In a day and age where music icons cowrite or have no part in the writing of their lyrics and music, song writing as a talent is extremely valuable and impressive. The hidden talent behind poetic lyrics and music theory knowledge is one not found in many, which is why interviewing the boys from local Sydney band Fax Me Your Feelings was incredibly insightful.
Sam and Aidan formed the band in 2017 during a year 11 music class at their high school. The two shared a passion for music and while conducting their HSC decided they wanted to be doing more. They drew inspiration from just about everywhere, Sam going as far to say he learnt drums from listening to Queens of the stone age on repeat.
For them song writing is something that comes naturally. Aidan, the lead guitarist and bassist, has been playing and writing music for as long as he remembers. He describes his playing as ‘mostly indie or something’ but regularly posts ‘lo-fi beats’ on his private Instagram. Sam on the other hand writes all the lyrics and melodies for the band, drawing on real life inspiration for his ‘depressing lyrics’.

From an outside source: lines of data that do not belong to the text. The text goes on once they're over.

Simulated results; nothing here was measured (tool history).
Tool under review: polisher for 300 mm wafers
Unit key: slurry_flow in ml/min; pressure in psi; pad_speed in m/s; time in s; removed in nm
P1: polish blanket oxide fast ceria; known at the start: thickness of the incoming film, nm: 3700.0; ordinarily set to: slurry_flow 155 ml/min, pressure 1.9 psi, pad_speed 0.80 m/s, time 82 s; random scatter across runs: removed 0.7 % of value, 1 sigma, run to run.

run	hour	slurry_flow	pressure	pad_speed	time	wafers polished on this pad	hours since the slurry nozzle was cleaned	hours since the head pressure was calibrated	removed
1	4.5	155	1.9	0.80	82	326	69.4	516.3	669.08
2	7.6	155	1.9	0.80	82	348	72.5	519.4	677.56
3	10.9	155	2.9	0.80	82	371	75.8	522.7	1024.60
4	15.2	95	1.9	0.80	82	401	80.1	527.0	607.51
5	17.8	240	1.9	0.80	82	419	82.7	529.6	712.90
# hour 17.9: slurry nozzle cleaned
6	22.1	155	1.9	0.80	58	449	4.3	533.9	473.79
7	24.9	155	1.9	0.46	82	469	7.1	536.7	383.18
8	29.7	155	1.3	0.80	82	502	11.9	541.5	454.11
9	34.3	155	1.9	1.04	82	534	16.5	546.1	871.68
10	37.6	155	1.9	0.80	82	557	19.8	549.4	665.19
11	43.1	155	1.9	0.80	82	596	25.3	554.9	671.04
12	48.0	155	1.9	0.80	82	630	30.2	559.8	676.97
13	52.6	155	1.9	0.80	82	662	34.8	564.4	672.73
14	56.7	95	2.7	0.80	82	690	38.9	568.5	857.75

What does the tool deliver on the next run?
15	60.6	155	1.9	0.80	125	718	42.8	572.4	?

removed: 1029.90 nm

The band itself can be categorised as indie but it’s the slow and sad lyrics and sound that really identify the band. The pair will be the first to describe their music as depressing, it being a regular running joke amongst their mates. One of their songs even describes Sam’s inability to write positive and uplifting songs, “my girlfriend hates it, I told her I’d only write a song about her if we break up”.
The hidden talent of song writing is a difficult one for them to describe. For the two boys its nothing but a pastime and some simple fun, not a difficult task. The process begins during a ‘jam sesh’, where they play whatever they feel. If they play something they like, they record it. Then they go on to write drum parts, lyrics, harmonies and as off recently even strings. Over the past two years the boys have collectively learnt and bought instruments such as drums, double bass, violin and flute. Both of the boys are mainly self-taught with their instruments, both starting out by learning guitar in primary school.